In addition to the identification and analyses of bay fossils, the geochemistry of these shells reflects the environmental conditions of the bay water, particularly the salinity and temperature. Such factors in turn reflect changes in the precipitation regime over the bay’s vast watershed that covers about half of the state of California today (see figure 21). This means that the chemistry of the bay water can inform us about climate over a very large region. As shellfish grow and secrete their calcium carbonate shell, they incorporate elements from the water surrounding them, including oxygen. Not all water is the same. Tiny variations in the mass of oxygen atoms (actually, isotopes) have been exploited by geochemists to provide information about past environments. River water entering San Francisco Bay through the delta is lighter than the Pacific Ocean water that enters the bay through the Golden Gate in that it has a greater proportion of oxygen-16. The differences in the amounts of fresh- and saltwater in the bay determine its salinity. The amount of river water flowing into the bay varies with the seasons, with more river water flowing during the wetter winter months. During years and decades marked by higher rainfall, the average salinity in the bay is lower than it is during years and decades of drought.

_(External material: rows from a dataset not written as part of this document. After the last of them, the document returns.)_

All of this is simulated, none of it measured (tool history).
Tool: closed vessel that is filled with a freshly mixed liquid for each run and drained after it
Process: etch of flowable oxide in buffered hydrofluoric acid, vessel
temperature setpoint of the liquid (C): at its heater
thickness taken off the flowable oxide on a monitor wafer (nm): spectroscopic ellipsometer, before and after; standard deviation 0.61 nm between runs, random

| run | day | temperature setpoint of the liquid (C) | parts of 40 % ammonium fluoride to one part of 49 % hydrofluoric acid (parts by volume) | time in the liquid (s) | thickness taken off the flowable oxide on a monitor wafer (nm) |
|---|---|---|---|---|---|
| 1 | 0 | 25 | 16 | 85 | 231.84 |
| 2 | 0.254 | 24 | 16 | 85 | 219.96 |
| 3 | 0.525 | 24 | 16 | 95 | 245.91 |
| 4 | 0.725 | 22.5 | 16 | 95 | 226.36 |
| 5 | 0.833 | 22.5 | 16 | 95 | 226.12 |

During the late 1980s and early 1990s, a research group including this book’s authors, in collaboration with other scientists researching San Francisco Bay at that time, collected and analyzed samples of bay waters during different seasons over several years, measuring the salinity and oxygen isotopes of these waters. The samples provided evidence that both the seasonal and the annual average salinity fluctuations were reflected in the proportions of oxygen-16 and oxygen-18 in the bay water. We then collected modern mussel shells growing in parts of the bay of known salinity and were able to show that the oxygen isotopes of these shells reflected the salinity of the bay.
FIGURE 21. Maps of California and the Great Basin showing many of the locations of paleoclimate records discussed in chapters 8–10. In map A the watershed of San Francisco Bay is shaded. Map B of San Francisco Bay shows locations of cores taken from beneath the estuary and surrounding marshes for paleoclimate studies. (Maps by Frances Malamud-Roam.)
These calibration studies were done to support the analyses of sediment cores taken by our research group from the central bay (see figure 21). The cores provide a record that extends back in time more than 5,000 years. Once collected from the bay, the cores were brought to the laboratory, where fossilized shells were separated in sequence from the sediments every two centimeters (three-quarters of an inch). The shells were processed, including cleaning to avoid contamination from the surrounding sediment and powdering to homogenize the samples. A tiny amount of this powder was then analyzed using a mass spectrometer to measure the proportions of oxygen-18 relative to oxygen-16.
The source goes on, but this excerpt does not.